Five exhibits were labeled and not received as evidence.
¶26 At the close of deliberation for Phase II, the Board members decided "unanimously that the discipline of Erik Andrade should be sustained on Count 1 and Count 2, that the good of the service requires Erik Andrade to be suspended for 30 days without pay and terminated…." The Board stated it would provide a "written decision as soon as practicable" and waived the "ten-day rule, Fire and Police Commissioner Rule [XVI] 10(f)."
¶27 The Board issued its written decision on January 4, 2019. It made findings of fact with regard to Andrade's problematic Facebook posts, the media outcry after the Brown arrest became public and Brown filed his civil rights suit against the City, and the MPD investigation into Andrade. It made legal conclusions on each of the just cause standards considered under Wis. Stat. § 62.50(17)(b). The Board concluded that the chief satisfied all seven standards by a preponderance of evidence. It concluded that "the posts and comments themselves and the public's reaction to them as described in the record are sufficient to establish that a reasonable person would expect that the posts and comments violate" the Code of Conduct. It concluded "that the posts and comments undermined trust in the department, disrupted the mission of the department, undermined public confidence, discredited the department, and created the appearance of impropriety and corruption in the department."

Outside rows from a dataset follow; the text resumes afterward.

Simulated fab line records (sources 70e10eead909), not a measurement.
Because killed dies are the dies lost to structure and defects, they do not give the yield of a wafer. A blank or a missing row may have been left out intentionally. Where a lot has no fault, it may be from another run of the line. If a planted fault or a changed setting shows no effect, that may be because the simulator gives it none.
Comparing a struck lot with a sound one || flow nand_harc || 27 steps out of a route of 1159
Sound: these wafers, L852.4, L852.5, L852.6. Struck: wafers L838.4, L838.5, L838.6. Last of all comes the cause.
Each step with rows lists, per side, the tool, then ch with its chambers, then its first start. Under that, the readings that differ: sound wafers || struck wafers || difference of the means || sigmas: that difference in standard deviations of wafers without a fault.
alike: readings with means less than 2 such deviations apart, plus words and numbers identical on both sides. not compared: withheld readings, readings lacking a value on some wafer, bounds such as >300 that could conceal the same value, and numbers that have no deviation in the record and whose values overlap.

¶28 On January 9, 2019, Andrade filed a notice of appeal to the Milwaukee County Circuit Court to review the Board's decision discharging him, under Wis. Stat. § 62.50(20)-(22). On March 8, 2019, Andrade filed a petition for a writ of certiorari, also challenging the Board's decision. On March 20, 2019, the parties stipulated to consolidating the two cases. The circuit court affirmed the decision of the Board in a written decision in November 2019. Andrade appeals only the certiorari decision because if the Board's decision is sustained in the statutory appeal to the circuit court, "the order of discharge, suspension or reduction shall be final and conclusive in all cases." Wis. Stat. § 62.50(22). Additional relevant facts are included below.
DISCUSSION
¶29 Andrade argues that the Board violated his due process rights by preventing him from putting forth a full defense and by not giving him notice that his ability to testify for the prosecution in future police cases was an issue. Andrade contends that the circuit court erred when it refused to apply the doctrine of judicial estoppel to bar the Board from taking inconsistent positions in its litigation with him and its litigation with Brown. Finally, Andrade argues the Board exceeded its jurisdiction and lost competency to issue a written decision.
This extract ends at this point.